A Changed Captive

The essence of Hindu philosophy is that the soul is trapped inside the body and freedom through action leads to becoming one with the Supreme, thus removing fetters.
A Changed Captive

Every man is his own prisoner. Camus was wrong when he said every man is an island. He is not. He is a prisoner of what defines him—his conscience, his ambition, hate or compassion, humanitarian instincts, and his ideology. The essence of Hindu philosophy is that the soul is trapped inside the body and freedom through action leads to becoming one with the Supreme, thus removing fetters.

Rahul Gandhi is no committed Hindu. He is a prisoner of his agenda. The discovery of India captivated the boy who had grown up in a privileged, protected environment where family tradition dictated that his destiny was to rule India. So like his father, Rajiv, who reluctantly entered politics after the death of his fiercely ambitious brother Sanjay—who was bound to the dream of creating a modern India at any cost—Rahul, too, was a hesitant entrant. It is his karma as India’s politically blue-blooded scion to lead the party and the country, urged his partymen, who knew they would be in the wilderness without a Gandhi.

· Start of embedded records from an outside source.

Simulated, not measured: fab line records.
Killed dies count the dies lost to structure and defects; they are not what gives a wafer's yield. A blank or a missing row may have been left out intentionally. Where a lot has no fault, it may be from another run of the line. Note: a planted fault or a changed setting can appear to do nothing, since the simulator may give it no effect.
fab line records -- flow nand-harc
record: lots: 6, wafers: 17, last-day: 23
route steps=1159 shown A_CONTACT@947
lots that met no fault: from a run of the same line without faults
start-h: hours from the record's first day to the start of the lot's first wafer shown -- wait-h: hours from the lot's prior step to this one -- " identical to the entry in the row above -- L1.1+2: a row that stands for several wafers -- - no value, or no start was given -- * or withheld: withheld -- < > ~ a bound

When Rahul arrived as the new hope of the Congress, there was a strong similarity to his father’s style. An introvert who relied on a coterie of technocrat friends armed with data and PowerPoint, earning him the sneering epithet of ‘rocket scientist’ from party elders, who feared being sidelined by a young upstart. The system, a rotten edifice of sycophancy, corruption and cynical electoral arithmetic, swung into action. It reminded them of the threat Rajiv Gandhi posed to their fiefdoms in his historic speech at the Congress Centenary Session held in Bombay on December 28, 1985. He called for the ouster of “brokers of power and influence, who dispense patronage to convert a mass movement into a feudal oligarchy”. It was ironic coming from a man who was himself part of a politically feudal oligarchy. Rajiv was a prisoner of his dream to change the party and India. His son Rahul inherited it. Rahul’s famous 2008 speech in Parliament about Kalavati, a poor farmer’s widow, earned him sneers and jeers from the Opposition, but he continued unfazed. Rahul, then, was a prisoner of his naivete, convinced that he could change the system. It is another matter that Kalavati suddenly catapulted to her five minutes of fame, tried her hand at politics, but that is not Rahul’s fault. He tried to understand his country, by staying over in the huts of the tribal poor, travelling second class in trains, and sleeping in the open in villages. His young followers followed suit, braving the mosquitoes, and that alone should have alerted him that sycophancy was the survival code in the system. But it didn’t.

The Congress party got wiped out by Modi. Modi beat the establishment by becoming the establishment himself. Every politician is a captive of the need for relevance. Rahul has realised that. The new Rahul’s vicious personal attacks in Parliament, his attempt to co-opt the President of India in a film institute squabble, and his ritualistic visit to protesting ex-servicemen wearing a cap with OROP printed on it shows that he has changed. His conscience and altruism have given way to the time-tested cynicism of the very same party politics he and his father tried to change. The establishment has succeeded in capturing him in the end. Rahul is no longer his own prisoner but theirs. Some see it as maturing. But in reality, it is a life sentence.